Phone: 989‑224‑8944.

Beginnings [1]

St. Johns had its beginnings some time after the first settlements throughout the county had been made. In the year 1853, a party of four state officials examined the line of the Detroit and Milwaukee Railroad as then proposed, having in view the purchase of land along the line for purposes of speculation. These persons were John Swegels, Auditor General; Porter Kirby, Commissioner of the Land Office; E. C. Whitmore, State Treasurer; and H. S. Mead, Deputy Attorney General.

John Swegels, the principal factor in the enterprise as far as St. Johns was concerned, was a native of New York State and in 1840 became a resident of Hillsdale County, Michigan. He was later the editor and publisher of the Hillsdale Gazette, being elected Auditor General of the State in 1850. Swegels obtained information from Engineer Hingam that the railway company would establish a station at some point near the vicinity of what later became the village of St. Johns and he began the purchase of land in the area. Swegels new company, eventually owned an aggregate of 920 acres of land. The site of the village was designated and work was begun at once; surveys were made, streets named and lots cleared. A company of laborers was imported and set at work under the charge of George W. Estes.

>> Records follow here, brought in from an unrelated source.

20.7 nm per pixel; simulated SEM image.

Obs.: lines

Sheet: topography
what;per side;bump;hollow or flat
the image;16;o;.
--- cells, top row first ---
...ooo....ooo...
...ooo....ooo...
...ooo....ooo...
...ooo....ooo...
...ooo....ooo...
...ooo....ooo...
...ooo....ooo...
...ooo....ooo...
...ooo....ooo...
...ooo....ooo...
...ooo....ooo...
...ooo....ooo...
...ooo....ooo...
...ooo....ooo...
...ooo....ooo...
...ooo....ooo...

One of the first moves was the creation of a steam sawmill which was in operation in the winter of 1854 and 1855. Cornelius Vrooman built a frame house just prior to the building of the sawmill. Samuel Gardner, tavern-owner and pioneer of Bingham, soon arrived at the new town and purchased a lot. He erected a frame building as a tavern and called it the "Gardner House."

As to the naming of the village there seems to be some difference of opinion as far as the traditions offer information. One explanation is that the village was named in honor of John Swegels. George W. Estes claims this to be the fact. Another remembers "it came from the name of Johnsville, a village of central New York and a station of the New York Central Railroad."

  1. Judge S. B. Daboll and D. W. Kelley, Past and Present of Clinton County Michigan, S. J. Clarke Publishing Company, Chicago, 1906.